Founder’s syndrome. It affects nonprofits and for-profits alike. And it can be crippling to any organization. Understanding what it is and how to avoid it is crucial to the future of your 501(c)(3).
Taken from that most-reputable of sources, Wikipedia, founder’s syndrome is defined as, “a pattern of negative or undesirable behavior on the part of the founder(s) of an organization”. While that can be true, we find that most cases of founder’s syndrome within nonprofits simply involve a founder with too much influence. In plain English, it means that the universe revolves around the founder…and not in a good way. Here is an example of the way it usually works:
Sam was an entrepreneur. In this case, a social entrepreneur. Sam had a passionate vision to start an after-school mentoring program for troubled youth. Early on, Sam was able to assemble a board of directors and a pretty good corp of volunteers. Due largely to Sam’s energy and vision, the organization experienced immediate success and grew rapidly. The organization became well known in the community and developed a good reputation. The members of the board pretty much deferred most of the governance responsibility to Sam. After all, it was his baby and he was making it happen.
A few years passed and the organization eventually began to plateau. Growth stalled, program development gave way to program management, and volunteers became harder to keep. Sam was still at the helm, but had reached the limits of his creativity and management skills. One thing that had not changed was Sam’s drive and charisma. A few of the board members recognized that Sam’s influence had become too dominant for the future of the enterprise, but didn’t want to upset the apple cart. Other board members were oblivious or didn’t care.
Unexpectedly, Sam died of a massive stroke. The board made an effort to salvage the situation by installing one of the long-term volunteers, Sandra, as the program director. But, given that Sam had done most everything management-wise, Sandra was ill-equipped to simply step into his big shoes. The board pretty much put it all on her shoulders since their own involvement had been token to begin with. The end of the story is pretty obvious: The organization began a rapid decline, Sandra resigned within a couple of months in frustration and the board, with no other recourse, closed the doors. But, it didn’t have to end this way.

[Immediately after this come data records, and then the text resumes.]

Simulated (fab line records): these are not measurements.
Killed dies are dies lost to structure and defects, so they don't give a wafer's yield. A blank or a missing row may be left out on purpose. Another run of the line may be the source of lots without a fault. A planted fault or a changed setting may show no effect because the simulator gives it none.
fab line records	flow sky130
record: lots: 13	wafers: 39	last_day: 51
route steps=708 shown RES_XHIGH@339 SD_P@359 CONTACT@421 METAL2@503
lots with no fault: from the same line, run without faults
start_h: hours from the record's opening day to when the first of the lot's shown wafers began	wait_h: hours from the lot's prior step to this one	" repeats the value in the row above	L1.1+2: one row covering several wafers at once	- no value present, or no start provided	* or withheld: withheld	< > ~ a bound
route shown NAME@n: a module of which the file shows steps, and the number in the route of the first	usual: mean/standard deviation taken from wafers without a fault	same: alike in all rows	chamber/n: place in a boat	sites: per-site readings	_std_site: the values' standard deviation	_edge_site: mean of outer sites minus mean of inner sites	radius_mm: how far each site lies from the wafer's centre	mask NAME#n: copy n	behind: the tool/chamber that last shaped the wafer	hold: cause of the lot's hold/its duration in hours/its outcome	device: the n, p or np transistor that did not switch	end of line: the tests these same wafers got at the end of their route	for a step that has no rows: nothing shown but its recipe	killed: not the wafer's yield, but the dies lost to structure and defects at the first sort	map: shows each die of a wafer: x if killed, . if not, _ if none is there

Author Stephen Covey, in his classic, Seven Habits of Highly Effective People, lists as one of those habits to “begin with the end in mind.” In the scenario above, Sam would have done well to honestly inventory his own skill set, purposefully recruit those who shared his passion and who possessed skills he did not. In addition, he should have insisted on board involvement and input by establishing a culture of contribution and commitment by practicing delegation of responsibility. Would those things have guaranteed a successful transition to a post-Sam world? No. But it would have set the stage to make it as likely as possible. At the least, the organization would have been much healthier and positioned for success.
For those founders who are control-freaks, the problem is much more acute…and solutions much more difficult. Potential board members and volunteers are wise to consider such before they agree to come on board.